Additionally, on July 27, 2024, NIO officially announced NWM (NIO World Model), China's first intelligent driving world model. As a multivariate autoregressive generative model, it can fully understand information, generate new scenes, and predict what may happen in the future. It is worth noting that as a generative model, NWM can use a 3-second driving video as Prompt to generate a 120-second video. Through the self-supervision process, NWM can need no data labeling and becomes more efficient.
High-level intelligent driving needs to be tested in various complex and diverse scenarios, which requires not only high precision sensor perception and restoration capabilities, but also powerful 3D scene reconstruction capabilities and scene coverage generalization capabilities.
PilotD Automotive's full physical-level sensor model can simulate detailed physical phenomena, for example, multi-path reflection, refraction, interference and multi-path reflection of electromagnetic waves, or dynamic sensor performance such as detection loss rate, object resolution and measurement inaccuracy, and "ghost" physical phenomena, so as to obtain high fidelity required by the sensor model. The full physical-level sensor model based on PilotD Automotive's PlenRay physical ray technology currently boasts a simulation restoration rate of over 95%.
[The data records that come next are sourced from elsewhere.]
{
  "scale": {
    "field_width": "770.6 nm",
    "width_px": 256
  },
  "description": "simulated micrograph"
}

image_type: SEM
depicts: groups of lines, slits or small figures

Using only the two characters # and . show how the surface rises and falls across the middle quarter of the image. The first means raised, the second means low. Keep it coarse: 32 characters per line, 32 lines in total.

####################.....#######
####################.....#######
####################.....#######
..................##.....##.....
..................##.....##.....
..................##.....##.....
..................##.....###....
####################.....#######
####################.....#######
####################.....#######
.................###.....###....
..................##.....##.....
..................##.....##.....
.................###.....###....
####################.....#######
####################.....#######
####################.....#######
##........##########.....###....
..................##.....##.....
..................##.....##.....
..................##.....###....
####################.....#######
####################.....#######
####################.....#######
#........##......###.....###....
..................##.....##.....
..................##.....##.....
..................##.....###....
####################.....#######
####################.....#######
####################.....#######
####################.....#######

dSPACE's AURELION (high-precision simulation of 3D scenes and physical sensors) is a flexible sensor simulation and visualization software solution. Based on physical rendering by a game engine, it simulates pixel-level raw data of camera sensors. AURELION's radar module uses ray tracing technology to simulate the signal-level raw data of ray-type sensors. Considering the impacts of specific materials on LiDAR, the output point cloud contains reflectivity values close to real calculations. For each ray, it provides realistic motion distortion effects and configurable time offset values.
RisenLighten's Qianxing Simulation Platform adds rich and realistic pedestrian models, and supports customization of micro trajectories of pedestrians and batch generation of pedestrians. Moreover, the platform also provides different high-fidelity pedestrian behavior style models, covering such scenarios as human-vehicle interaction, crossing, and diagonal crossing at intersections. It models three types of drivers (conservative, conventional and aggressive), and refines parameters by probability distribution, so as to diversify and randomize driving behaviors of vehicles in the environment.
As a generative simulation model, NIO NSim can compare each trajectory deduced by NWM with the corresponding simulation results. Originally they could only be compared with the only trajectory in the real world. Yet adding NSim enables joint verification in tens of millions of worlds, providing more data for NWM training. This makes the output intelligent driving trajectory and experience safer, more reasonable, and more efficient.
In the field of autonomous driving, end-to-end solutions have a more urgent need of high-fidelity scenes. For the end-to-end system needs to cope with various complex scenarios, a lot of videos labeled with autonomous driving behaviors need to be put into autonomous driving training. With regard to 3D scene reconstruction, currently penetration and application of 3D Gaussian Splattering (3DGS) technology in the automotive industry accelerate. This is because 3DGS performs well in rendering speed, image quality, positioning accuracy, etc., fully making up for the shortcomings of NeRF. Meanwhile the reconstructed scene based on 3DGS can replicate the edge scenes (Corner Case) found in real intelligent driving. By dynamic scene generalization, it improves the ability of the end-to-end intelligent driving system to cope with corner cases. Examples include:
51Sim innovatively integrates 3DGS into traditional graphics rendering engines through AI algorithms, making breakthroughs in realism. 51Sim fusion solution has high-quality and real-time rendering capabilities. The high-fidelity simulation scene not only improves the training quality for the autonomous driving system, but also significantly improves the authenticity of simulation, making it almost indistinguishable to naked eyes, greatly improving the confidence of simulation, and making up for shortfalls of 3DGS in details and generalization capabilities.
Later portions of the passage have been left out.